I scream at A for peeing in her pants despite being fully aware that it was just an accident. Well, what can I say-I have a short fuse. Something I still need to work on and take control of. I say still because I have been struggling with this for a while now. It is one of my greater flaws.
Later, feeling horribly guilty for exercising my wrath on my sweet little child, I humbly ask for her forgiveness.
Darling, I am so sorry for screaming at you a few minutes ago. I know it was an accident. Accidents happen and you are just 3 years old. I shouldn’t have yelled at you like I did. I am very, very sorry. I say.
She looks at me, gives me a big wide grin and says, It’s O.K, Mama. Don’t feel bad. You can scream at me but once in a while only…all right? Ah, did I ever tell you how much I adore my little girl?

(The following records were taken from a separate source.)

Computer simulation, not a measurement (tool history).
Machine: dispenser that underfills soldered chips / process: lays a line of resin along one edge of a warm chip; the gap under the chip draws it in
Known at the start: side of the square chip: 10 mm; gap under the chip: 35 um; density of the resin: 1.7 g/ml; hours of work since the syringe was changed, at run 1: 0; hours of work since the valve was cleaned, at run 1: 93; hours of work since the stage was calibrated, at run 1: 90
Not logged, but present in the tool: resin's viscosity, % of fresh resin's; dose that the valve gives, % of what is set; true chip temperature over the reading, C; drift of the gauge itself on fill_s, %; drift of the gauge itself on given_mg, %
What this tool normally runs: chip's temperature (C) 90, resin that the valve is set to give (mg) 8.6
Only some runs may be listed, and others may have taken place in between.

Her comment obviously implies that I scream more than I should at my kids. And I do, I have to be honest. I love them as well as admonish them with equal intensity and depth. I am very passionate that way. But after this conversation, I am beginning to have dreadful visions of ending up with a ‘screamer’ reputation. No matter how many good deeds you do in your lifetime, it’s always the bad ones that people tend to remember. Such is life after all. Therefore if I don’t amend my ways, I am likely to be labeled as a high strung, inconsiderate and insane mom. ‘My mama used to holler all the time’ or ‘mama was a yeller’ is what I hear my kids saying about me in a few years!
I better get my act together before the damage is done and is irreparable. Jeez, I have so much to work on. As I go through this reflective moment, I remember the phrase my father used with me when I was a kid, you have a lot of growing up to do, my dear girl. Evidently, it applies to me even now as much as it did then.